Not sure if they are still in business, but Chassis Engineering used to sell bolt in suspension upgrades like parallel leafs in the rear and I believe they even sold a bolt in Mustang II front kit. The stock front suspension is not terrible if its in good shape. The 46 was at the end of the straight axle Ford production and they had worked out most of the issues. In some builds, depending on transmission, you can simply lower the A-frame (wishbone) mount lower on the chassis and retain it. This allows the front end to work as Ford intended. Just rebuild the stock stuff, add disc brakes and update the steering box edit: and add tubular shocks to rreplace the stock lever shocks. Several folks used to sell adapters to add a small Saginaw power steering box in place of the stock Ford box. Adapting the steering column would be up to you, but should be fairly simple with all the aftermarket steering components available now.
You could order a complete 9" Ford rearend width brakes in whatever width you need from several suppliers.
Late model master cylinders can be adapted to the existing pedal and stay under the car. Power brakes can be adapted as well.
Engine choice is a personal thing. The reason that a lot of these old cars wound up with Chevy engines actually has to do with Ford's decision to move the distributor to the front of their later model engines. This required the oil sump to be in the front too and that interferes with stock Ford front cross member, requiring a bunch of major fab work to fix. Also, Ford engines tended to be longer than Chevys. These issues can be worked around by swapping oil pans (Bronco) and replacing the water pump with something shorter. A kid working with home tools in the 50's could by a set of motor mounts and a bellhousing adapter and stick a 265 or 283 Chevy in an old Ford in a few weekends. Not so much with the Ford v8's. Most people back then didn't have access to the fab tools we take for granted nowadays. That trend continued for many years after parts became available to swap the Fords into a Ford much easier. The Chevy in an old Ford is still easier, IMO, but the Windsor Fords go in pretty easy now, too. Can't help at all with the Ford transmissions.

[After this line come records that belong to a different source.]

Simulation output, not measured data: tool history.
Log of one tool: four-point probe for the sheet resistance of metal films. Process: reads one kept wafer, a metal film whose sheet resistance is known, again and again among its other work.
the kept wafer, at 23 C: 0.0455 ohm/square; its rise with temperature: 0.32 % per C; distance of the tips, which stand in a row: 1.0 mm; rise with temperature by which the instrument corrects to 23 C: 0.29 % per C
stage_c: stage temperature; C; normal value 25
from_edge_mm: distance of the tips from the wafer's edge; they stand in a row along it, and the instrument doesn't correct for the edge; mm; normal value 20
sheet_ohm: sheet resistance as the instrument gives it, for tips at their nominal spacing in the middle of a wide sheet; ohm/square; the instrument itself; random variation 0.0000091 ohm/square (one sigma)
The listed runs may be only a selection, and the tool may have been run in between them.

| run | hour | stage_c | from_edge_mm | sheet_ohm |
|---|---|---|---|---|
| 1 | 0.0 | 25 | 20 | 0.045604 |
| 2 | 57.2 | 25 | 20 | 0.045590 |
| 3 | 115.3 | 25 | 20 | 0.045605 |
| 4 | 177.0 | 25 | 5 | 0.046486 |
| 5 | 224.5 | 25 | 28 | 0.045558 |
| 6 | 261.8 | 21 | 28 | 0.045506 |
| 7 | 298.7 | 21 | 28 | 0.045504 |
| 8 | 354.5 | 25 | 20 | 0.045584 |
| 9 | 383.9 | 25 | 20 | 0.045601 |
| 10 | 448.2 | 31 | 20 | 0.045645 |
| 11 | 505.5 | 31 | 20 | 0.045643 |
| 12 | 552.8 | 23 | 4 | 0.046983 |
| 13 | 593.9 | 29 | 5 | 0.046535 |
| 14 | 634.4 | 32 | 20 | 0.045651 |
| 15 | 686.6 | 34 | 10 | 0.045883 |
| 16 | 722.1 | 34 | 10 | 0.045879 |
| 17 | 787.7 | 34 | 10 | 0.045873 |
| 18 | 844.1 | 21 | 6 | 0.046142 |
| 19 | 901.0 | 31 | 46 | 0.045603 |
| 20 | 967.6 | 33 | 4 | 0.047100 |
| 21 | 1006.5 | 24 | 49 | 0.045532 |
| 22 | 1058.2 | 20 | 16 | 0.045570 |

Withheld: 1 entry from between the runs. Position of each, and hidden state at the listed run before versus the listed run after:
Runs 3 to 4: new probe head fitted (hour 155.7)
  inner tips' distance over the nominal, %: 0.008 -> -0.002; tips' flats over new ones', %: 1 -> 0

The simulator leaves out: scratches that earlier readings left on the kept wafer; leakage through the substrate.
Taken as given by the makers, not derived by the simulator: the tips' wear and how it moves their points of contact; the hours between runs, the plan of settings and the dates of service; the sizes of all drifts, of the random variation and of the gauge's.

Price? The flip answer is whatever you want to spend, but in reality, figure no less than $30 to 40$K (most likely more) if you do all the work yourself. High five figures to low six figures (and 1 to 3 years depending on their backlog) if you have it done by a pro. Paint and body alone could easily eat up $10K or more. As was said, if that is what your friend wants, it makes much more sense both time and money wise to sell the current car and buy a completed street rod that may only need a few tweaks to be the car he wants.